Capilouto welcomes student input in decision-making on campus

UK President Eli Capilouto

Q: You’ve made a commitment to the undergraduate experience on campus. What’s next in this endeavor?

A: We’re working to expand and improve our honors experience. We also want to expand scholarships, living learning communities such as A&S Wired, and other innovations.

Q: The Board of Trustees passed Phase I of the privatized housing plan. When can we expect it to consider Phase II (in which almost all of UK’s dorms would be transferred to Education Realty Trust)?

A: I want to move as rapidly as possible because we have severe excess demand for housing. We need the approval of this by the General Assembly … by April.

Q: What feedback have you heard on the housing plan, both positive and negative?

A: It’s mostly been positive.  But the way this is structured we are paying property taxes. But it’s still cheaper than doing it (building) ourselves. To address another concern, the historic dorms are staying.

Q: How will the state budget cuts affect UK?

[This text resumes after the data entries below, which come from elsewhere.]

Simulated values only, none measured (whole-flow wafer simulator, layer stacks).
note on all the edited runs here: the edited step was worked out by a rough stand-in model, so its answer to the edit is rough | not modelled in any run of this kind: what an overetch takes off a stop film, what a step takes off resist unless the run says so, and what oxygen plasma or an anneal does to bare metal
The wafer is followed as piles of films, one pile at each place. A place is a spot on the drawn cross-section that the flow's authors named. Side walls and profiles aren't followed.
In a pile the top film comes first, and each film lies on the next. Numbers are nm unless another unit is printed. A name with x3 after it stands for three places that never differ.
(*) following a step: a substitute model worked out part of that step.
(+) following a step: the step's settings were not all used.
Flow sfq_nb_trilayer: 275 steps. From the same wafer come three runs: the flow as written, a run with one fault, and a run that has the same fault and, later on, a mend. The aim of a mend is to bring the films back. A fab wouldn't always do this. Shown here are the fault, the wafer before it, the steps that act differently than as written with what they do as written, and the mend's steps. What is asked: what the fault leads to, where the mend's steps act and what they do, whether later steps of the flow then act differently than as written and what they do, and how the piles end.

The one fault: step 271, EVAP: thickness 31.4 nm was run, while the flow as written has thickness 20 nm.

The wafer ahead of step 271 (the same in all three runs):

A: I do regret the cuts. Dealing with expenditures in our state is still very challenging (since the recession). Some states are bouncing back, but we don’t have the luxury here yet. Continued state budget cuts do put pressure on tuition.

Q: Regarding the Student Forum held last Wednesday, what concerns were addressed that are now on your radar (such as accessibility on campus)?

A: I had heard about advising before. I think we need to take a closer look at that. In regard to accessibility, some areas, such as the quad, are not handicap accessible. Installing elevators in some of these older buildings would be enormously expensive. We’re making sure our new facilities are accessible.

Q: The last administration focused heavily on the Top 20 Business Plan. Are you focused on that?

A: The best way to advance our rankings is to enhance the undergraduate experience. Graduation rates are consistently used as a measure. All the things we’re doing will move those measures, but we’re doing it for the right reasons. We want to put students first, not just go up in the rankings. We have a responsibility to the General Assembly, but we’ve added some additional paths for getting there.

Q: UK has been ranked low in diversity. You came from Alabama, which has a tumultuous history with diversity. How do you plan to improve diversity here?

A: I think increasing the number of minority groups, more international students and more black faculty are all example of progress. I’ve asked (Vice President for Institutional Diversity) J.J. Jackson to work with me on enhancing programs. We’ve taken some very good steps. I would like to continue that momentum.

Q: When it comes to implementing changes at UK, did you think of it as a blank slate or how did you build on what was already here?

A: I never looked at it as a blank slate, and I think if I did it would be a disservice to the people here who have made things happen. Nobody could tell you one person made all that possible. Great things are going on here on campus.

Q: What do you think of Kentucky overall?

A: We’ve been pretty honest with ourselves in developing systems of accountability. It’s always about people. People are great. It’s pretty neat to re-pot yourself and have a positive experience.

Q: What has been your biggest challenge as president so far?

A: Beating Tennessee. I did in one semester what hadn’t been done in 26 years.

Q: But beside that?

A: It’s been hard consuming so much information and so much history so quickly.

Q: If you turn on your iPod, what are the first three songs you see?

A: 1. “Empire State of Mind,” 2. “All I Do Is Win,” 3. “Sandstorm (Radio Edit).” It’s my exercise mix.